It seems to me there are a couple issues here. As I understand the story, part (a big part) of the problem was the teacher's attitude. It was a bit of "the best defense is a good offense," except that she came across as very defensive. Not "this is my plan for discipline" but... "This is how it is, and don't think you're going to complain about what I do." It set up an adversarial relationship with the parents rather than an expectation that "we're on the same team."

The second objection that I heard in the original post was the appropriateness of the length of the punishment for the age of the children.

I taught for many years, beginning 35 years ago. In that time many things have changed including how one can discipline. That is both good and bad. The problem that I frequently ran into was that if parents' questioned anything, they went immediately to the superintendent of the schools to complain and rarely checked with the teacher first to hear his/her side of the story. Superintendents don't like being blindsided. I, personally, am very tired of the education wars! Maybe my problem is, that when I started to teach, the schools were still in locum parentis and teachers were expected to have some expertise. (OK. I'll stop now... this is becoming a rant, lol!)

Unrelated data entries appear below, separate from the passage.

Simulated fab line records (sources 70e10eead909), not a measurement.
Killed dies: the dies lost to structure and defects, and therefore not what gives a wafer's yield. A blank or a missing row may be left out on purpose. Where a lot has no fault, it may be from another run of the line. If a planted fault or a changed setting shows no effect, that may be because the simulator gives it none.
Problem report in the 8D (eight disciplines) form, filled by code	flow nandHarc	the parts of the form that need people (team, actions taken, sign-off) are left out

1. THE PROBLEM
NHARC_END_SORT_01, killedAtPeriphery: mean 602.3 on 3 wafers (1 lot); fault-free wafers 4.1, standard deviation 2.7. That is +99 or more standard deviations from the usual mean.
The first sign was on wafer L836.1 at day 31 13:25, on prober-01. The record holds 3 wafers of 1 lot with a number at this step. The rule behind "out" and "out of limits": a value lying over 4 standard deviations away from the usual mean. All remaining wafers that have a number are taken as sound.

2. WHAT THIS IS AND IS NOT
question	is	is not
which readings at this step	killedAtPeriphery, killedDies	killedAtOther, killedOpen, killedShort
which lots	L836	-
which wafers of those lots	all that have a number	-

I don't think the teacher's attitude was the best foot to start on either, but seeing the reaction it got here I can understand why she started the year on the defensive. Not the best approach....but understandable.

I didn't see a problem with the length as I read it to say 5, 10, or 15, etc depending upon the behavior problem. Our kids only get 15-20 min recesses so 20 minutes would be the max.

I guess my question would be: At what age is it appropriate to start having them walk at recess since many feel 5-6 yr olds are still babies?

It is no wonder teachers' hands are tied and schools are what they are today if people treat walking at recess like corporal punishment. Most schools shy away from paddling understandably (and most parents sign to not have their child paddled anyway). Now we are saying walking is "child labor" and "humiliating" to children. OMG....what does that leave us? THIS IS WHY CHILDREN ARE WHAT THEY ARE TODAY IN THE PUBLIC SCHOOLS. There are private schools and homeschooling available where the parents can call the shots.

I am a good teacher so most days no child is sitting OR walking. But if positive reinforcement and redirection don't work, I am not sending a child to the principal when I can make attempts to change behavior myself. Because where I teach, if your child makes it to the principal they are either getting a spanking or they are going home. Let some take off work several times this year and then ask how they feel about their child walking the playground?